In partnership with Google News Lab, ProPublica, a non-profit investigative journalism newsroom, will form a database of media reports about hateful incidents and crimes which would be collected from Google News. The database will be formed via machine learning.
In the aftermath of rising hateful crimes, the most recent being the neo-Nazi attack in Charlottesville, Virginia in the US, the database will be called Documenting Hate. The coordinates in which the data is presented are title, the date on which the article was published, the publisher, location, keywords and a brief summary of the incident which took place. The data will be updated weekly. Pitch Interactive will help visualise the data, reports TechCrunch.
In the weekly dataset, alongside the titles of hate crime reports, there is a list of keywords which show the prominent keywords during the week. The one which appears bolder and bigger is said to be more prevalent in the dataset. From 7 August to 13 August, Donald Trump was the most used keyword, even Donald J Trump appeared to be in the top five keyword list.

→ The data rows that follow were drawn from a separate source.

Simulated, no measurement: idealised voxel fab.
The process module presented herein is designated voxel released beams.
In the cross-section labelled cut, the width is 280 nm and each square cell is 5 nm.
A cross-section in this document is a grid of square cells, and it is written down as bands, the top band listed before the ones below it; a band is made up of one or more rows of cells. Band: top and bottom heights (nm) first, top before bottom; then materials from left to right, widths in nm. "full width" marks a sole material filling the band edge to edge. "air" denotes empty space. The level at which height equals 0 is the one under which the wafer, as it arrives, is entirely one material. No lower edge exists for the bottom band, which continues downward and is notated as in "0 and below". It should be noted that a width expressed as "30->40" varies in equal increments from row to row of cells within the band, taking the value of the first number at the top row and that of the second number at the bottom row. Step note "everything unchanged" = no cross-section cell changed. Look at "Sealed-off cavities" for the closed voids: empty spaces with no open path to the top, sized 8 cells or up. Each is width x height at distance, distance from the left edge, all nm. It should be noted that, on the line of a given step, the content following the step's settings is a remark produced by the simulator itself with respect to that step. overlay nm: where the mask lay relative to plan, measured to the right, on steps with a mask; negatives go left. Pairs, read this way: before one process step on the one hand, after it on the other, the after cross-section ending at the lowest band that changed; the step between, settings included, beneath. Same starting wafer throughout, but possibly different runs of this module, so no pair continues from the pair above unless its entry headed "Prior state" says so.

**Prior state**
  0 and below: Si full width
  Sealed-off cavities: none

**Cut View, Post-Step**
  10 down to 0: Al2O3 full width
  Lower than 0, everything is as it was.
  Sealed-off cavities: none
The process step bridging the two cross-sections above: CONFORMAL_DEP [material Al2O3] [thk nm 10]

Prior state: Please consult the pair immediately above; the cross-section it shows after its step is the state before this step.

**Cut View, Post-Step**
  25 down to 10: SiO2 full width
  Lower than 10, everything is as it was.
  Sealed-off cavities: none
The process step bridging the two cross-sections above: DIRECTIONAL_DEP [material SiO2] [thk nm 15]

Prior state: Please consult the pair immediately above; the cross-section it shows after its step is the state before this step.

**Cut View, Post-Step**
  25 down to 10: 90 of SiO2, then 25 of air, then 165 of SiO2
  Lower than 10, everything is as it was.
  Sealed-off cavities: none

— Google News Lab (@googlenewslab) August 18, 2017
According to ProPublica they also intend to develop the data set via experiences of people who have been victims of hateful crimes, since there may be chances of hate crimes going unreported. In the US, the FBI is required to report hate crimes, meanwhile, the local jurisdiction does not have any such compulsion, thus increasing the chances of such a crime going unreported. They also intend to collect data from civil rights groups.
As reported by TechCrunch, Google News Lab Data Editor, Simon Rogers said, “It is one of the first visualizations to use machine learning to generate its content using the Google Natural Language API, which analyses text and extracts information about people, places, and events.”
Google will open its data to contributors via GitHub where all the data would be collected.